Sunday Supper: Fried Chicken, Collard Greens, Stuffed Squash and Yams
In this guest post, customer Jenni is sharing her Sunday supper recipes featuring produce from Space Girl Organics:
- Fried chicken (featuring a gluten-free 7-seed blend)
- Collard greens
- Stuffed squash
Fried Chicken Recipe
- Pat dry 2 large organic, boneless, skinless chicken breasts.
- Dredge chicken, one breast at a time, in an organic egg (whisked) and then place immediately into a small pan of crumbled gluten-free crackers or seeds (I use an organic seed mixture of black and white sesame, pumpkin, flax, chia, hemp, and sunflower).
- Sprinkle a layer of 7-seed blend on top of chicken breast so that both sides are covered.
- Place breasts in a medium-hot skillet with 1 hot tablespoon of coconut oil. Cook 5-7 minutes, until breasts begin to brown.
- Flip and cook another 5-7 minutes.
- Finish in the oven (20-30 minutes at 350 degrees depending on how thick the breasts are) and serve.
Stuffed Squash Recipe
- Wash 2 large, organic summer squash.
- Slice lengthwise in even halves.
- In a large pan, simmer squash halves–skin side down–in a large pan with 1″ water for 5 minutes.
- Flip your squash–open face down–and simmer another 5 minutes or so. (You’re looking for the squash to soften enough to scoop it out, but you don’t want to over-cook your squash).
- Remove from heat.
- Scoop out the squash guts, leaving only the “boat” of the squash (1/4 to 1/2 inch thick walls) and transfer guts to a small pan on medium heat with 1/2 T. coconut oil, heated.
- Add 1 clove of garlic (minced), 1/4 cup of onion (finely diced), and salt/pepper (to taste) to squash pan and heat 3-5 minutes, until onion begins to soften.

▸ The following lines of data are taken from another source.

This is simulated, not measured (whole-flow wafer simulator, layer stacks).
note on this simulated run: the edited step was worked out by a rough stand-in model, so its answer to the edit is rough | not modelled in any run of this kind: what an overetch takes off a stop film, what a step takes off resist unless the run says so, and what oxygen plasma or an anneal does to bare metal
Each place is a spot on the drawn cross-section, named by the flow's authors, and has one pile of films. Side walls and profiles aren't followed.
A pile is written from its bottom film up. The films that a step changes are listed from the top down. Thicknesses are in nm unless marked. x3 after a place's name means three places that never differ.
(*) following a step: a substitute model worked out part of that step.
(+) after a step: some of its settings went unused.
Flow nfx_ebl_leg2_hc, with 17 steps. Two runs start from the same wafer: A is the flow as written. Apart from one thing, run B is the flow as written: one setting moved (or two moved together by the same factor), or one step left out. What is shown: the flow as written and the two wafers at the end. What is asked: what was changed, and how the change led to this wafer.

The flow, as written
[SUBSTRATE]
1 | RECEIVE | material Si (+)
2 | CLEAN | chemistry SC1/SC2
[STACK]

- Fill squash boats with squash gut mixture.
- Top with grated raw cheese (I use Raw Havarti).
- Bake at 350 degrees until heated through.
Collard Greens Recipe
- Wash 1 bunch of collards thoroughly.
- Separate leaves from stems, rip leaves into 2 inch pieces, and place in a stock pot.
- Boil in enough water to just cover the leaves. Add 2-3 T. rice wine (or red wine) vinegar, crushed red pepper flakes, salt and pepper, and continue boiling while the rest of your meal cooks. (I started with the greens and let them cook over 30 minutes).
- Drain greens and serve.
Yams vs. Sweet Potatoes
What’s the difference between a yam and a sweet potato? Good question.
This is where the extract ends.